Church-state divide must apply to homeless program
Butler County’s rift with Bill Halle is both well defined and unavoidable.
Halle’s nonprofit, Grace Youth and Family Foundation, operates Butler’s only wintertime homeless shelter, the Winter Relief Center, 100 Center Ave. As it begins its fifth season this weekend, the shelter will be forced to reduce services because of a contract dispute with Butler County Human Services.
The county pulled its $35,000 contribution for this winter because Halle refuses to sign a contract.
It’s a standard agreement, says Joyce Ainsworth, director of Human Services. It covers regulations required for the county to receive state and federal grants for human services.
But Halle says his faith-based foundation answers to a higher authority.
The county contract “has provisions that we just cannot agree to,” Halle says. They include removing his nonprofit organization’s right to faith-based hiring practices; signing over exclusive ownership and copyrights to the program; and providing “extensive” auditing access even to programs not receiving county funding.
The dispute is justifiable.
The county is obligated to to keep track of all tax dollars and to maintain documentation that ensures its eligibility for state and federal grant money.
The county did not require a contract the first four seasons of the Winter Relief Center’s existence, but it’s larger now. The center reported serving 1,654 guest nights last winter. Ainsworth says the program has grown too big not to have a contract.
The Grace Youth and Family Foundation is obligated to remain true to its mission as a faith-based nonprofit.
Halle defends the foundation’s right to exempt itself from the federal Civil Rights Act of 1964, which forbids discriminatory hiring based on religion. The act does allow exemption for religious organizations to hire individuals based on religion when the religion has a direct bearing on the job.
An exemption clause in the Civil Rights Act states that “It shall not be an unlawful employment practice for an employer to hire and employ employees ... on the basis of his religion, sex, or national origin in those certain instances where religion, sex, or national origin is a bona fide occupational qualification reasonably necessary to the normal operation of that particular business or enterprise.”
It’s why Asian restaurants employ Asian waitresses, for example.

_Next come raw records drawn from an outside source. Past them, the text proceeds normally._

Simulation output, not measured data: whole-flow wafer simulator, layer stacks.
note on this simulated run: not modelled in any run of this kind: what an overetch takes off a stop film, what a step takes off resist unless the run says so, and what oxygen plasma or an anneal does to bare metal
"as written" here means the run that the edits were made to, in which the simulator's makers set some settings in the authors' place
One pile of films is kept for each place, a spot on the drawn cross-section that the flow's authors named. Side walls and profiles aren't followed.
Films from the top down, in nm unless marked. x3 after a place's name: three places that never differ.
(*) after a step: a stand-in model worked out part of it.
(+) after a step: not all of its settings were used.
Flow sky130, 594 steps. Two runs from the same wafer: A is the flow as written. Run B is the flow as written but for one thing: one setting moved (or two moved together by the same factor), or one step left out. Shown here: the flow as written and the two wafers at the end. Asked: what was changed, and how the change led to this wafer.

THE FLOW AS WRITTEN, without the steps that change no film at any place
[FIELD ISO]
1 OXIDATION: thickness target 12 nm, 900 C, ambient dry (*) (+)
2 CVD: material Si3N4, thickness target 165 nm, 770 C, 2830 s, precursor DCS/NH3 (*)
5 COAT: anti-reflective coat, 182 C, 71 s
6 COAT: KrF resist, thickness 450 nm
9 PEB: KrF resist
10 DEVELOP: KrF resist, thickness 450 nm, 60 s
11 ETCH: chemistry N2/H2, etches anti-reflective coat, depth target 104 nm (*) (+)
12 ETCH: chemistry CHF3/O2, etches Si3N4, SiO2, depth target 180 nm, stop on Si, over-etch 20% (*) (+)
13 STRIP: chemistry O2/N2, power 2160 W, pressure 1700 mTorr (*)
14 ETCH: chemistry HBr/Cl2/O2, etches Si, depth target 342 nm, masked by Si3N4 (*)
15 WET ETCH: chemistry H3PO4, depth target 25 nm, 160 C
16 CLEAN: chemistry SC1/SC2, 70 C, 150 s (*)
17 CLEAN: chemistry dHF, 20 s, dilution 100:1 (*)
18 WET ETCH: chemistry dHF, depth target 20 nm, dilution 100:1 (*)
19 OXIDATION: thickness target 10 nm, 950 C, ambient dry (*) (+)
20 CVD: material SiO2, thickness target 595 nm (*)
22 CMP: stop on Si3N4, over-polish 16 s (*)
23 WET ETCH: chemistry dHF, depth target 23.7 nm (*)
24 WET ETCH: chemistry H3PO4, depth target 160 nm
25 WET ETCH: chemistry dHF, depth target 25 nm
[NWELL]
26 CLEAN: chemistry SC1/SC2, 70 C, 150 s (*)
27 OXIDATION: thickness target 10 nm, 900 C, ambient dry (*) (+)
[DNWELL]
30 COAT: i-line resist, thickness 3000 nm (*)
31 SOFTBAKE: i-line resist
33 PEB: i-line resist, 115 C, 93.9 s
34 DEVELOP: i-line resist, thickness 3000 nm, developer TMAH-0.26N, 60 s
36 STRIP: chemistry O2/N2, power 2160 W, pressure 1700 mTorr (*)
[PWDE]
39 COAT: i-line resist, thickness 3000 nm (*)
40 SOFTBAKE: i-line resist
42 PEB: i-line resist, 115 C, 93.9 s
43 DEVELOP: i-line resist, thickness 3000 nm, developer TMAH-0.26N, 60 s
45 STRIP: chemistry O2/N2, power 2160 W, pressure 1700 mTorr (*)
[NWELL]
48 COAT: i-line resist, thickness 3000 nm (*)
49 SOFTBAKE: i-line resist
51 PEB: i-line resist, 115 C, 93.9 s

The implication that Halle’s Christian organization requires Christian employees to further its mission has not been challenged.
On the other hand, the county must ensure that tax dollars aren’t spent on programs that discriminate, only that homeless people have a place to come in from the cold.
That requirement might result in the unfortunate formation of a rival homeless shelter program — another duplication of services in Butler County. Both programs would be underfunded and dependent on individual administration, supervision, occupation and other expenses.
Ultimately, it’s likely to result in some people being turned away from one or the other shelter. That could be devastating to a homeless person with nowhere else to go on a sub-zero night.
If there’s a way to avoid needless duplication, then that way should be pursued.
One possibility might be to negotiate revisions to the contract’s objectionable clauses. There might be other potential remedies. Let’s see some creative governing.